I need more information, so I head to one of the next occurrences of default_data, one of the routines in the fms_io::write_data interface:
data_default is passed as an optional argument (an integer in this particular subroutine) to write_data. By default (remember what I said about the I/O being confusing?), default_data is set to the parameter MPP_FILL_INT via the intrinsic TRANSFER function. A quick search yields the following description:
Interprets the bitwise representation of SOURCE in memory as if it is the representation of a variable or array of the same type and type parameters as MOLD. This is approximately equivalent to the C concept of casting one type to another
RESULT = TRANSFER(SOURCE, MOLD [, SIZE])
SOURCE: Shall be a scalar or an array of any type.
MOLD: Shall be a scalar or an array of any type.
SIZE: (Optional) shall be a scalar of type INTEGER.
Huh. Now THAT’s interesting. Essentially, the user is telling the compiler to apply the same bit pattern defined by the source function type (e.g., 0010101) which is MPP_FILL_INT in our example, to the MOLD type—default data, which is a real. This is weird–not type casting itself–but the way fortran tries to approximate it. Then again, fortran was designed to crunch numbers, not do all of the fancy type magic like C.
So what does TRANSFER do, exactly? Let’s read the result (I’ve put the scary parts in bold):
The result has the same type as MOLD, with the bit level representation of SOURCE. If SIZE is present, the result is a one-dimensional array of length SIZE. If SIZE is absent but MOLD is an array (of any size or shape), the result is a one- dimensional array of the minimum length needed to contain the entirety of the bitwise representation of SOURCE. If SIZE is absent and MOLD is a scalar, the result is a scalar.
If the bitwise representation of the result is longer than that of SOURCE, then the leading bits of the result correspond to those of SOURCE and any trailing bits are filled arbitrarily.

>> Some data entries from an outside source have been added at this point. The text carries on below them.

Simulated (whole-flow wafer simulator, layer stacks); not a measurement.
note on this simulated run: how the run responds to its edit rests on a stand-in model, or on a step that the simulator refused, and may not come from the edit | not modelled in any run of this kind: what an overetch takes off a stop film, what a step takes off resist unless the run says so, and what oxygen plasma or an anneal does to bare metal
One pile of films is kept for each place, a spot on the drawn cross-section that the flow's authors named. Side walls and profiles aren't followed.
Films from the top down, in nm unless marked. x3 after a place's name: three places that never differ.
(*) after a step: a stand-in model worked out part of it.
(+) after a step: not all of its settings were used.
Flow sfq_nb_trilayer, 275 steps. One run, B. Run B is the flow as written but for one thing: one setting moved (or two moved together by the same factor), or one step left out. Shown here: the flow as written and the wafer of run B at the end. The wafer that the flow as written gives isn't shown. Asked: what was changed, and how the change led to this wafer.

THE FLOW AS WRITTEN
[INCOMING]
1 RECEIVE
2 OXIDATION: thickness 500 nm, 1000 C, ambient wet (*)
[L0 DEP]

When the resulting bit representation does not correspond to a valid representation of a variable of the same type as MOLD, the results are undefined, and subsequent operations on the result
In theory, TRANSFER is a land mine for non-reproducible answers because the output is (a) compiler-dependent and (b) yields undefined results for invalid behavior–bad news for the folks who rely on bit-for-bit reproducibility to verify code changes that are not expected to affect calculations.
All right, now that I’ve gotten a bit side-tracked by one of the MANY reasons to refactor the fms_io code, it’s time to re-group. I’ve determined that default_data is initialized in a call to write_data which, I assume, the user’s code does not do. This is a good stopping point, so I’ll follow up with another post (or maybe two) about how fv3gfs-io module uses fms-io, and (hopefully) the resolution to this issue.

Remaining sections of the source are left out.